So to organize this a bit:
 

1) Official docs, claim that BTRFS is not as robust as XFS yet. But they use BTRFS by default in cache (where the risk is considered smaller? Yet most people's VMs are there). Is this claim still valid in Oct 22? Or should UNRAID move to default BTRFS "soonish"?

 

2) Compression, while default in most "competing" solutions that use ZFS, is not even a (GUI) option in UNRAID. People that use it (I believe there are a few), feel it should be an option that can be set "officially"? (or even default)

 

3) Recovery options when moving to BTRFS or moving to BTRFS with compression. Are they available? Is it the same as with XFS?

 

4) Load on CPU? Actual saving benefits? Some people claim that for certain uses, writing with compression (or reading compressed) can even speed up things, as less data are read from the actual slow media (or writen to it) and the load moves to the CPU. In practice?
 

5) For people that have actually done it: Can someone give a streamlined stupid-proof process on how to achieve BTRFS with compression in UNRAID?

 

35 minutes ago, NLS said:

1) Official docs, claim that BTRFS is not as robust as XFS yet. But they use BTRFS by default in cache (where the risk is considered smaller? Yet most people's VMs are there). Is this claim still valid in Oct 22? Or should UNRAID move to default BTRFS "soonish"?

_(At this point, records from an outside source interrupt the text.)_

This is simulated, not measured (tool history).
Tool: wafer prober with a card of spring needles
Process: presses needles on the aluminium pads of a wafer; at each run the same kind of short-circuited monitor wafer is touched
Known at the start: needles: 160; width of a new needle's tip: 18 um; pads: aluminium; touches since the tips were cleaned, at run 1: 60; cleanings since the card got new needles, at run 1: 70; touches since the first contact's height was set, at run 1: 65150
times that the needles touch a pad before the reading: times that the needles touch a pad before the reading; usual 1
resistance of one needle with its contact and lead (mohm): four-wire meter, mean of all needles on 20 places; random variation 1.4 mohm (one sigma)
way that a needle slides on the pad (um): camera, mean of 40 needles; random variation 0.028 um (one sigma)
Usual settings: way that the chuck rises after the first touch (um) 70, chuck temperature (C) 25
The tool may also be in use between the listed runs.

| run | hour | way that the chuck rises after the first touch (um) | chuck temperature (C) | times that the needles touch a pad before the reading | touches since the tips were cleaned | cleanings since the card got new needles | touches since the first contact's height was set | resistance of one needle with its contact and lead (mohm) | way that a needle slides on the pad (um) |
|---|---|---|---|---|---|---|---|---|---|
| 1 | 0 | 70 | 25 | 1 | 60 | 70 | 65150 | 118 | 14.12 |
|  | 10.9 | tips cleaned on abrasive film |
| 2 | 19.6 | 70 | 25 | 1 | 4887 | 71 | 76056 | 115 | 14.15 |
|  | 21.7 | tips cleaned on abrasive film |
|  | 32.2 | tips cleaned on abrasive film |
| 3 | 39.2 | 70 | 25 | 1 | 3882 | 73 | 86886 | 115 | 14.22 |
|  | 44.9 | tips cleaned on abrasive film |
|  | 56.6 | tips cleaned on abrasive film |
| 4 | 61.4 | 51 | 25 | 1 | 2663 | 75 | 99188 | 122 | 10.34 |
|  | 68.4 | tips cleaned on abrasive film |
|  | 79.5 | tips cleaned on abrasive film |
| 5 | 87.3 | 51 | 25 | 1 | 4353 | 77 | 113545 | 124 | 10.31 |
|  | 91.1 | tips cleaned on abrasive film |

Limetech position seems pretty reasonable to me if you consider all aspect (ease of use, robustness, etc.).

XFS is more tolerant to external issues, as such, it is the default for the Array.

But BTRFS RAID profiles allow to pool drives, it is an understandable choice to use it as default for Pools. Even for one drive pool as it will allow the user to add additional drives to a Pool in the future without redoing the Pool entirely.

 

49 minutes ago, NLS said:

2) Compression, while default in most "competing" solutions that use ZFS, is not even a (GUI) option in UNRAID. People that use it (I believe there are a few), feel it should be an option that can be set "officially"? (or even default)

Limetech is working for quite some time on the ZFS implementation as the 6.11 release note confirms. It will come.

 

Quote

 

The 6.11 release includes bug fixes, update of base packages, update to 5.19.x Linux kernel, and minor feature improvements.

 

Sorry no major new feature but instead we are paying some "technical debt" and laying the groundwork necessary to add better third-party driver and ZFS support.  Although, Samba is updated to version 4.17 and we're seeing some significant performance increases.

 

 

  • Author
6 minutes ago, ChatNoir said:

Limetech position seems pretty reasonable to me if you consider all aspect (ease of use, robustness, etc.).

XFS is more tolerant to external issues, as such, it is the default for the Array.

But BTRFS RAID profiles allow to pool drives, it is an understandable choice to use it as default for Pools. Even for one drive pool as it will allow the user to add additional drives to a Pool in the future without redoing the Pool entirely.

 

Limetech is working for quite some time on the ZFS implementation as the 6.11 release note confirms. It will come.

 

 

 

For #1. But is it? I mean BTRFS handles bit-rot and (about the tolerance to external issues) is CoW.

 

For #2. That is GREAT news and seems I didn't notice in the latest release notes. I hope they are actively working on this.

 

Thanks for you reply, I still need actual users that have tried BTRFS on array and even better, compression, to chime in. I am 100% sure we can find at least one.

 

  • 3 months later...
On 10/10/2022 at 2:51 AM, NLS said:

I still need actual users that have tried BTRFS on array and even better, compression, to chime in. I am 100% sure we can find at least one.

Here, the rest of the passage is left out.